Re: TDB 2 Store Parameters

Samita Bai / PhD CS Scholar @ City Campus Mon, 16 Apr 2018 09:28:48 -0700

OK Andy I got your point. Can you please share the code that you used to read 
the Dynamic Linked Data Observatory dataset?




Regards,

Samita Bai

________________________________
From: Andy Seaborne <a...@apache.org>
Sent: 16 April 2018 15:34:07
To: users@jena.apache.org
Subject: Re: TDB 2 Store Parameters

If you wish to prcoess the data as it is parsed, then see StreamRDF and
either

NxParser, which is not part of Jena, is not a validating parser.

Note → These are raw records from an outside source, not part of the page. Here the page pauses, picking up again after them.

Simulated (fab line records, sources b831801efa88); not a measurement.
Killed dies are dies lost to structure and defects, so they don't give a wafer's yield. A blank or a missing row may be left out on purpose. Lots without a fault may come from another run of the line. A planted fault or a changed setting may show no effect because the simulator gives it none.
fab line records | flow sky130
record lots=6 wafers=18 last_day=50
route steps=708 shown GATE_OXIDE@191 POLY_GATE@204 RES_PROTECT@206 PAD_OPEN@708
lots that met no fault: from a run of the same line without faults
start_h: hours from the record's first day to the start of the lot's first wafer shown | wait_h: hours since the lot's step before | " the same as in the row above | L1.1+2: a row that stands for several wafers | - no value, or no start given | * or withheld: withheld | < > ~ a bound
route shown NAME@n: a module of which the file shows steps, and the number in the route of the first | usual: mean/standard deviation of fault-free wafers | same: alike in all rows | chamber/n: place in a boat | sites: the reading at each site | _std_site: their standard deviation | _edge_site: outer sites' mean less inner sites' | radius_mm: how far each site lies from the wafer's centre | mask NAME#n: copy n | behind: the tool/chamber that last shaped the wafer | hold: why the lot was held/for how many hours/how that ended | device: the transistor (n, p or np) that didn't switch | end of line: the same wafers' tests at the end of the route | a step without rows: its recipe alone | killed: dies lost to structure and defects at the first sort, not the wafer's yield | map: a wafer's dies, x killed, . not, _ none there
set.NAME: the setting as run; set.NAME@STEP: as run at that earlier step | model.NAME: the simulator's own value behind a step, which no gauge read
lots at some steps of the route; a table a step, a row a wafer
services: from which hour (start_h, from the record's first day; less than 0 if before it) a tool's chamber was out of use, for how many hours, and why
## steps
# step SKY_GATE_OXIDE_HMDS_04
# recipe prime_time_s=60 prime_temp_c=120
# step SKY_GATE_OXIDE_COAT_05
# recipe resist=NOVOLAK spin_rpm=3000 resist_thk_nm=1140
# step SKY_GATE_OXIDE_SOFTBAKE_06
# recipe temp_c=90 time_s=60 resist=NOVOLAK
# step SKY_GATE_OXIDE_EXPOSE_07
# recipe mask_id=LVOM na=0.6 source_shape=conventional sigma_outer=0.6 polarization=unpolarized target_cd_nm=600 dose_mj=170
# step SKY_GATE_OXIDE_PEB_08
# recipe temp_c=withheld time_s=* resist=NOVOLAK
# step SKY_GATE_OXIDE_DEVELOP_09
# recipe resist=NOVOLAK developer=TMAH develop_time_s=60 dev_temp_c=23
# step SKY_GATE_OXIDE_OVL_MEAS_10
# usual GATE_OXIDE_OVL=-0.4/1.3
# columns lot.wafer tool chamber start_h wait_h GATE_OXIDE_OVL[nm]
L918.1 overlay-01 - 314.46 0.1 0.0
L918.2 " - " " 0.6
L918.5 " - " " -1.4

If the data is not valid, then you will have problems at some point,
either loading, querying or outputting later.

Adam has explained that TDB2 inxexes heavily so that querying is well
severed.

We can't help with the parser errors without knowing what they are.

Which files from Dynamic Linked Data Observatory are you processing?
Don't the later ones replace the earlier ones?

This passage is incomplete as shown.